I wonder how much size amd rt implentation will take. With Navi, which is a "small" cheap on 7nm, it seems they have hard time competing with nvidia big tu 104 / 106 which are still in 12nm, efficiency / power wise (based on what they said, but I concede we need to wait for the review to be sure of that). 7nm won't save them if the implentation is not efficient...
We can make some assumptions from the AMD RT patent, and from what we can guess about NV:
AMD uses TMUs to process one iteration of the RT loop, which means the shader program issues to intersect one level of BVH BBox / triangle intersection. A compute shader would look like this (simplified):
queue.push(BVH_root_node)
while (!queue.empty())
{
intersection_info = TMU.interesct(ray, queue) // may push new nodes to the queue, maybe implemented using LDS memory
if (intersection_info.hitType == triangle) closestHit = min(closestHit, intersection_info.triangleID)
}
store closest intersection for later processing...

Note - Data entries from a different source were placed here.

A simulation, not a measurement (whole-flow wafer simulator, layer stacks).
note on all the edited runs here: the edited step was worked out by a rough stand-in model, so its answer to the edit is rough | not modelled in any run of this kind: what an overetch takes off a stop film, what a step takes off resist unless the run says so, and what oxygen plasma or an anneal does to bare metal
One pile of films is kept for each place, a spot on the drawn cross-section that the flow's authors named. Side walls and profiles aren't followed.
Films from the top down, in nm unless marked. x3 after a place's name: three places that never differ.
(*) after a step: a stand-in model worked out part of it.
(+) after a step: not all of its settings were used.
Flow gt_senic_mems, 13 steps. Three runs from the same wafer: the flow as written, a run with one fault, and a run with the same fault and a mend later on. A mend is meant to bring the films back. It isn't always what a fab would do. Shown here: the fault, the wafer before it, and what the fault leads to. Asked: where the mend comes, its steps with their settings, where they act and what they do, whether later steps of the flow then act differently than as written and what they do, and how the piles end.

This means the shader is busy while raytracing, but also there is felxibility in programming (could terminate if takes too long, maybe really interesting things...)
On NV it looks more likely just like this:
intersection_info = RT.Core.FindClosestIntersection(ray);
Which means the shader core likely becomes available to other pending taskes after this command (like hit point shading, or async compute, ...).
Also we have no indication NV RT cores would use TMU or share the cache to access BVH.
Conclusion is NV RT is likely faster but takes more chip area. AMD likely again offers more general compute performance which could compensate this.
But it could also happen AMD adds a FF unit to process the outer loop i have written above. Patent mentions this as optional. Still, fetching textures while raytracing would compromise perf more than on NV - maybe. (Patent mentions sharing TMU/ VGPR advantage is to avoid the need for specialized large buffers to hold BVH or ray payload data.)
It will become very interesting to compare performance, and to see what programming felxibility (if so) can add...
That assumes the competition would set on their laurels and do nothing to improve their current RT solution, which we know won't likely happen, as NVIDIA will push their RT angle to the extremes.
My bet (better said my hope) is, the next logical step would be to make BVH generation more flexible.
For example if they want to be compatible with mesh shaders, they just have to make this dynamic.
This would be awesome because it solves the LOD limitation. (I would not even care if BVH generation becomes FF too
)
After that i would make sense to decrease ROPs and increase RT Cores. Up to the point where rasteirzation is implemented only with compute. (Texture filtering remains, ofc)
And only after that i would see a need for ray reordering. (Which i initally thought to be FF already now, and the assumed complexity was a main reason to question RTX.)